Then the chorus is repeated, but it says, "...Days go by/I don't know why." This emphasis the passage of time. The world used to be very sexist against women, but now it's not as much. Sunny doesn't know why--no one controls time, and she' sstill confused abou tall the rapid change.
"Get the kids and/bring a sweater." This is the typical thing a woman in a sexist society/household would/is supposed to do. She has to remember to take the kids wherever they need to go (the woman is the caretaker), and the mother also brings an extra sweater just in case it rains or gets cold; this symbolizes extra worries that are often placed on women. "Dry is good but/wind is better." Continuing the stereotypical situation, dry is good--the mother is hoping wherever she's going with her kids it will be nice and not rain. But, what's this--wind is better?! Whoa, this is different--wind--the winds of change! Wind is a metaphor and symbol for something different. No sexism. It's sort of the main time, the turning point, where it says that sexism is bad and Sunny's ideals are better. Possibly that's why this verse is sung in a different tune than the rest of the song and the chorus. "Count the years you/always knew it/Strike a match go/on and do it.!" Those first two lines aren't extremely symbolic; it's pretty easy to see what they mean. A command to count the years, or, basically Sunny (re: all women, whom Sunny also represents) counting the years down, waiting for sexism to go away, and counting the years it's been around and taken. She always knew it existed and she knew it would eventually go away. And finally, strike a match and do it! Motivate yourself! Go ahead--strike a match for a spark of change--start the fire making everyone equal! This is saying to all women, "Be the one to start the change and stop sexism. Everyone should be apart of it--even men--that's why it's given as a command to all listeners besides the fact that it makes it fit the rythm.)

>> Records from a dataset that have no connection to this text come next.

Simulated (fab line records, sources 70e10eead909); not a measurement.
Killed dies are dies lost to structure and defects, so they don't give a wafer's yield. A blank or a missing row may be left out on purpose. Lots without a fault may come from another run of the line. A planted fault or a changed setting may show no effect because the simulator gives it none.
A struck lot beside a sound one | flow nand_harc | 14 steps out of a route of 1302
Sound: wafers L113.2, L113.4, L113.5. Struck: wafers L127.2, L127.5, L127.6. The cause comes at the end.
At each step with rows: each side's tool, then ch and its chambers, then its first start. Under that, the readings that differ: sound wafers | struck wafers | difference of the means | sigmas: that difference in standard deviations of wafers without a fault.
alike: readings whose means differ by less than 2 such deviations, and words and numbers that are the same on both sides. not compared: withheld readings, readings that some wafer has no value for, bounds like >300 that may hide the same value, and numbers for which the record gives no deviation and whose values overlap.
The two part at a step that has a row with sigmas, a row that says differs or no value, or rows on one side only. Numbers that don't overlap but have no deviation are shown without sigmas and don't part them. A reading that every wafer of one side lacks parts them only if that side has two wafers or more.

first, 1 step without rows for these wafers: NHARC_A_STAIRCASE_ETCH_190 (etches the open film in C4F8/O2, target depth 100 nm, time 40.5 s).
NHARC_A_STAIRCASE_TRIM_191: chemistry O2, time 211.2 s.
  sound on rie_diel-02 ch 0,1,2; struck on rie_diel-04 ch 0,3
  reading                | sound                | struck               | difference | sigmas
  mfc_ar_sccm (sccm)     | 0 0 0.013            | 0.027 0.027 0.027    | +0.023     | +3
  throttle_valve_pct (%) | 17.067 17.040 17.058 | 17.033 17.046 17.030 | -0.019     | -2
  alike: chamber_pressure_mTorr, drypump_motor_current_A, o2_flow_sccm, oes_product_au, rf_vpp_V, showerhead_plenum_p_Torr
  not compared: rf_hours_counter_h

The chorus is repeated but this time is says, "...Days go by and hypnotize." This is continuing in the trend set by the last verse, the turning point verse, that days hypnotize everyone; it's not just one person, not just Sunny/women who are dazed. The change effects everyone; sexism and discrimination effect everyone. But then there's an addition to the chorus, "Oh, light the sky/and hold on tight!/The world is burning down!" "Light the sky" emphacizes to set everything on fire--make everything equal. The sky covers the whole world, an dlighting it menas setting it, or the world, on fire symbollically (remember, fire=equal). Hold on tight--brace yourself and get ready for anything after you light the sky, because the world's burning down. Everything is totally changing when this occurs. In the process of everything becoming equal, the fire is ruining what that already exists (old, traditional sexist standards/ideals). There's chaos and havoc and destruction. There's a lot of chaos when sexism is going away--groups of people protesting, and some men and some women getting angry and going too far with there actions. This is what is happening, or is starting to happen, now, and what will happen in the future if and when sexism and discrimination dissipates. The emphasis in the last half of the song on everyone/thing/the world indicates all discrimination and bias, not just sexism; but sexism is mainly used since that's probably the most common type of discrimination and bigotry. It's been around since the beginning of time, even in different races/religions, etc. Finally, "She's out there on/her own and she's/all right!" "She" means Sunny, and all womankind, if you will, and "out there" just means in the world. She came home from the world, to new revelations from the world about herself, and now she's going back; she's staying in the world and likes the change. This last line means that now the world isn't as sexist. Now women go out and are successful; they're doing fine--they're good at what they do, just as good as me! And if they're not doing anything, they should be. All minorities are as good as their majority counterpart, and descrimination should end; we've seen minorities rise to power and do great; this proves any human is just as good as the next one. And then the line "Sunny came home," is repeated three times, to make a dramatic and memorable ending.
After going over the meaning line by line, I think there are two major ideas anyone should be aware of about this song. First, the song opens and ends with the line "Sunny came home." The first time it's sung, however, it's saying Sunny came home to a stereotypical, sexist place, the kitchen, to do some stereotypical thing like cooking or cleaning (in) her favorite room where she belongs. The final time you hear those words, at the very end, it signifies that Sunny came home to the real world where she was succeeding. That's where she belongs. That's where everyone, all groups/people discriminated against, belong. The whole song shows the passing of time and the progression of women/minorities in society; you can tell there's change by the opposite meanings of the same three words at the beginning and end. The second observation on the song is that of Sunny's name. I spell it with a "u" as the vowel. I think that's how it's supposed to be. That sounds like a nice, cheery girl's name of a happy woman. When you think of the sun, you think of happy summertime, etc. But it sounds like "Sonny," a term used when a wise person addresses a younger male. So the metaphorical character represents a male also. This is giving the idea of change and no discrimination to the discriminators/males, as well. The young people (a sonny-boy) are the ones that cause or change. Society needs to make children aware of bigotry, and its negative effects. Finally, on a side-note about the name, it obviously continues the image of fire, indicating fairness and equality also.